THE HAGUE (Netherlands): Hours before a rare snowstorm hit this city last month, Sgt. Erik Smit got a call from dispatch: A Jack Russell was locked out on a third-storey balcony.
Neighbours heard it barking and knew that the owner, who had left for work at 7.30am, would not be back until the end of the day, when the terrace would be covered by several inches of snow.
Smit, a 39-year veteran of the national police force, rang a few doorbells and yelled some questions to curious but uninformed residents. He then radioed for a 22-tonne firetruck with a crane and platform.
A half-hour later, at a taxpayer cost of roughly €500 (Dh2,294 or $620), the rescued dog was warming up in an animal ambulance. Smit got back into his squad car and continued his day.
“He’ll have to call me and explain the situation,” he said of the dog’s owner, who would eventually be fined €150 for animal neglect.
Smit is one of roughly 250 full-time members of the animal police force in the Netherlands (many more are trained but do not carry out the function exclusively). Of the approximately 3 million calls made to The Hague area police each year, roughly 3,000 involve animals.
Like a Humane Society with guns, handcuffs and badges, members of the animal police force are regular officers with extra training and special equipment.
A 911-type emergency line for animals — dial 144 from any phone in the Netherlands — dispatches the officers and supplies the vast majority of their leads.
The work is a mix of animal protection and human social services, finding practical solutions — like monthly visits to a troubled dog and its owner to ensure all is well — and judicial procedures like fines.
“Obviously, the first thing I do is to look after the animals, but often when you look further, you see the things aren’t going so well for the owner of the animals,” said Smit, who estimates he sees malicious intent in only about 20 per cent of cases.
During a normal working day, he might help rescue a sick seal at the beach, help to leash or confine an aggressive dog or investigate private residences where people collect animals. That included recently rescuing 60 guinea pigs from a home after neighbours complained about the smell.
In lesser cases, a prosecutor can hand out fines and community service without taking the case to a judge. But about 100 times a year the cases go to court, with maximum penalties of three years in prison or fines of nearly $25,000, though such sentences are rare.

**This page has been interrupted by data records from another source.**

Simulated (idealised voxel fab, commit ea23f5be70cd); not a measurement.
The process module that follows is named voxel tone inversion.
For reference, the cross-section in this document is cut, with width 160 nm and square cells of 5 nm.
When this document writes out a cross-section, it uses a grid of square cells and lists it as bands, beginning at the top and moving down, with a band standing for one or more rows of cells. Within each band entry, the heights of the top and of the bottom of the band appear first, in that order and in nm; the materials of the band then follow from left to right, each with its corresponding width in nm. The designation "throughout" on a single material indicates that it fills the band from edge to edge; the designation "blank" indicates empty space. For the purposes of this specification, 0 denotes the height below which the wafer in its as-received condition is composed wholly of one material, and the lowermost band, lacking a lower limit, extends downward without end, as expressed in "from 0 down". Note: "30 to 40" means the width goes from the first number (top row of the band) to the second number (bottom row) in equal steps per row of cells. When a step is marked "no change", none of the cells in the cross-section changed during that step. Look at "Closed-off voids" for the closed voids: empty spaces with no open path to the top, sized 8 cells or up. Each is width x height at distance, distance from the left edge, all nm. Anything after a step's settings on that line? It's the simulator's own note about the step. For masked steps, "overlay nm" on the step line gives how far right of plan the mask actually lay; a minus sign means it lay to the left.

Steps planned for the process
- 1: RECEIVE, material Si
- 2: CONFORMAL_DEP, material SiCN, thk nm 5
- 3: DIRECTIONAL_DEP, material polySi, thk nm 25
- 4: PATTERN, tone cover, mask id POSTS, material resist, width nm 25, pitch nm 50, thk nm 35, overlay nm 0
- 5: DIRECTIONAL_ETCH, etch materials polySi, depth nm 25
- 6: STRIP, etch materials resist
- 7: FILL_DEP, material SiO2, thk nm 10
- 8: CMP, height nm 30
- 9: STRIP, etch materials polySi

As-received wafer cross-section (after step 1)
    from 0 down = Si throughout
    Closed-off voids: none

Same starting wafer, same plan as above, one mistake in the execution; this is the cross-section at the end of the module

Like Smit, Tamara Verdoorn, the prosecutor in charge of animal cases in The Hague district court, sees a lot of people whose run-ins with animal law-enforcement reflect larger problems. “Most people who neglect animals are also neglecting themselves,” she said.
While some animals caught up in the legal system are given up for adoption, certain dogs are examined to ensure they do not pose a threat.
One of the first officers to be trained in the animal police force, Smit says he has learnt most skills through talking with veterinarians, farmers and other experts.
And while his job leads him to some gruesome scenes — a week before the snowstorm, a pony in a city farm was fatally beaten — many encounters end happily.